Container databases are not reliable

We deploy container based Postgres databases via Qovery. However we occasionally get these errors:

Invalid `prisma.user.findUnique()` invocation:

Can't reach database server at `z3addcc21-postgresql`:`5432`

Please make sure your database server is running at `z3addcc21-postgresql`:`5432`.

It doesn’t appear to be related to deployment order because our databases deploy first and we also get these errors in long running environments.

Hello @prki,

Container DB are indeed not production ready and not aiming to, you should use it knowing that.
Everytime the DB pod has to be moved by Kubernetes from one node to another (changing node type, down sizing the cluster, etc.) your DB will have a small downtime, it’s by design unfortunately.
If your services are not confortable with that, you should use a managed DB which are well suited to target 0 ish downtime.

Cheers

We are only using it for staging and preview environments but even there we would like more reliability. I guess it could be explained by a lot of scaling up and down activity due to PEs being created and destroyed.

Yes, indeed, but as I said, it’s by design unfortunately and there is nothing we can do for the time being, not sure how I can help. It’s not a bug per say.

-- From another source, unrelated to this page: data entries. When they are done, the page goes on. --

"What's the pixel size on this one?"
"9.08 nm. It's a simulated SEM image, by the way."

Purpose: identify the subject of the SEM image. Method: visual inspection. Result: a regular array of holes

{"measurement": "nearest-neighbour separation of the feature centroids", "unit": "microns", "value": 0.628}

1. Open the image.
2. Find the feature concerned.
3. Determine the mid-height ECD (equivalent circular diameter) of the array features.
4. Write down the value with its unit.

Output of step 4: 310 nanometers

To be discussed internally but we can eventually add a PDB for those pods avoid those to be moved too often, but it can also clash with autoscaling and node optimization. So it should probably end up as an advanced settings.
cc @a_carrano

@bchastanier I was expecting there would be a PDB for it but I get the reason why you don’t set up one.

This topic was automatically closed 7 days after the last reply. New replies are no longer allowed.